Thanks to Dynamophone Records, back in 2008, I discovered Shunichiro Fujimoto and his lovely, glitchy, organic electronica as Fjordne – see Headphone Commute’s review of The Last 3 Days Of Time. In 2009 I closely followed Fujimoto’s move to Singapore based Kitchen label, and truly enjoyed The Setting Sun. Both of the above albums have made it on Headphone Commute’s Best of the year lists for 2008 and 2009 respectively. So when two years later, Tokyo based Fujimoto returned with a new studio album, I was more than happy to receive it into my collection. I was not prepared, however, for a lateral move in genres… yet I was pleasantly surprised and nevertheless extremely delighted!
From his past work, I already suspected that Fujimoto was a multi-instrumentalist with his roots in piano and guitar. What I didn’t know is that he must be an accomplished pianist! The execution of passages on the album is flawless, groovy and incredibly jazzy. At some points the music is not even pretending to borrow the stylistic elements – it is jazz. Where as previous releases blended the strummed guitars and echoed piano with experimental ambient textures, Charles Rendition executes free jazz head on! This is what I meant above when I pointed out Fujimoto’s lateral move in genres. Add to the piano some field recordings, sonic echoes, and minimal DSP manipulation, and you have yourself an album worthy of another end of year acclaim!

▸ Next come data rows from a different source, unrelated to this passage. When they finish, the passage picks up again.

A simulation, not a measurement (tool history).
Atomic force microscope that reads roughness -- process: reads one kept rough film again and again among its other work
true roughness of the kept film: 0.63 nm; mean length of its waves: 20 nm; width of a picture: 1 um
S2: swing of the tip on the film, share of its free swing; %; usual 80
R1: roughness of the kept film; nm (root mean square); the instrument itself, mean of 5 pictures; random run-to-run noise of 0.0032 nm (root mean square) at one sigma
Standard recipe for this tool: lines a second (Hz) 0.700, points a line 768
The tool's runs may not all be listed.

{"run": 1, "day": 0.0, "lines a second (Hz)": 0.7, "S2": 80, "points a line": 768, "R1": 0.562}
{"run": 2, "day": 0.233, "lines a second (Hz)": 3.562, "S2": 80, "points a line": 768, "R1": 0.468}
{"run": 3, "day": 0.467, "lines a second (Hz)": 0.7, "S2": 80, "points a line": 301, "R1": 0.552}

“‘Charles Rendition’ is an introspective piano study through a child’s eyes set in a self-penned short story, inspired by Charles Dickens’ 1861 novel “Great Expectations” – a morality tale of a forest boy and girl struggling to accept and adjust to the decadence of society in a mysterious, timeless era. “Charles Rendition” takes its cues from the antique patina of time, with traces of a lingering past that continue to intrude onto the present.”
The album comes in a 7″ LP-sized cardboard sleeve, with an elaborate offset-printed insert. The cardboard folio is hand numbered, while the loose newsprint fold-out sheet contains the above quoted short story written by Fujimoto. The story only adds to the enigma of sound, incorporating visual reflections, ambiguities, and a touch of magical realism ala Haruki Murakami. “Why are we leaving?” the girl asks. “Don’t forget that we are never in a place to stay,” the boy answers. “The reason never lies in oneself. The others do. Its just a matter of reception, not emission.”